Rivers himself had issued several anonymous pamphlets, including a sermon on ‘The Gospel a Perfect Law of Liberty’ and a sermon against Popery. He was a frequent contributor to the World newspaper and the Sunday Recorder To this day, other details of his life remain an unsolved mystery. 

In 1798, Rivers published his “Literary Memoirs of Living Authors of Great Britain”. (A copy of Rivers’, Literary Memoirs of Living Authors of Great Britain. 2 vols. (1798), has been reproduced by Garland Publishing, New York, in 1970, from a copy of the original held in Yale University Library.) In it he found room to devote one of the largest entries to Thomas Paine. It provides an ideologically biased account of Paine’s life to 1798, but its value lies not in the biographical details it recalls. In the very least, this memoir can be used to gauge contemporary opinions and is indicative of the great – and to some, fearful – importance of Thomas Paine. 
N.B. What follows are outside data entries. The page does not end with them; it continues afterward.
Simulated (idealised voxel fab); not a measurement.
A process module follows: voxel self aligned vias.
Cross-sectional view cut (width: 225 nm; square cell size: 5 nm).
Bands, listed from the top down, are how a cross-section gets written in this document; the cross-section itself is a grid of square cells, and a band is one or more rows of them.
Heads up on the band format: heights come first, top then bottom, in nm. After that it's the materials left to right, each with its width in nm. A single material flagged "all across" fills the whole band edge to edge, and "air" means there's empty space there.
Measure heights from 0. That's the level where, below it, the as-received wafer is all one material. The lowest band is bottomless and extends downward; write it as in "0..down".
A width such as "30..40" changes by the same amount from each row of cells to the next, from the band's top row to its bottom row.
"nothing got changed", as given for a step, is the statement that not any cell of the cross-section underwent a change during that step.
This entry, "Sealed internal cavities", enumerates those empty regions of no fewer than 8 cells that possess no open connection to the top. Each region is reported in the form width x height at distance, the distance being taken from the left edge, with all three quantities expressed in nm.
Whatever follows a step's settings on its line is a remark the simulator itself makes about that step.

Literary Memoirs is not highly consistent in its split between radical and conservative. John Bowles and Hannah More receive favourable entries, whilst the prophet-visionary, Edward Brothers, is dismissed as a “mad enthusiast” (p.71). Surprisingly, one of Paine’s most ardent supporters, Thomas Clio Rickman, receives a brief memoir that records nothing of his radical zeal. Rivers memoir of Paine shows to some extent this same inconsistency. As the following excerpt illustrates, Rivers acknowledged Paine’s status as an author, but strongly denounced the ideology of his writings: 

‘We come now to the period of Paine’s History, when his speculations were to shake the fabric of the public mind to its very foundation, and his writings to infuse a poison among a deluded commonality, the effects of which, to a philosopher in the shade, would have been scarcely credible… The abuse which has been so liberally bestowed upon Paine, as a writer, has, perhaps, for the most part, been the result of a zeal whose tendency is to weaken, more than support, its cause. Let us rather allow him, the unqualified credit of an animated, energetic writer, who displays considerable acuteness but whose manner of thinking is rude, wicked and daring, and whose language is vulgar though impressive. Let us rather rejoice, that Englishmen, with their just veneration for civil liberty and the rights of the people, were found so wise and stedfast (sic) in an hour of danger, as to despise those sorry calculators, that would perstr, ie a country, whose constitution has raised her to be the envy of all the civilised world, to hazard that constitution upon the grossest, clumsiest, and stalest theories. Let us be thankful that the arch-theorist of the Rights of man, of those rights which transfer the reins from his passion to his reason, of those rights which dissolve ties, which confound distinctions, which destroy security, could play upon us with his new lights upon human governments, without dazzling our reason, or impairing our eye-sight Finally let us rejoice, that when this when this wily and audacious Anarch dared, at last, to attack the sacred volume of our religion, there was found, on our Bench of Bishops a learned and philosophical Prelate, condescending enough and active enough to oppose them nobly and completely, by his erudition, his clearness, and his strength of argument (pp.99-104)’. (Presumably this refers to Bishop Richard Watson’s, Apology for the Bible, published in 1796. – Ed.)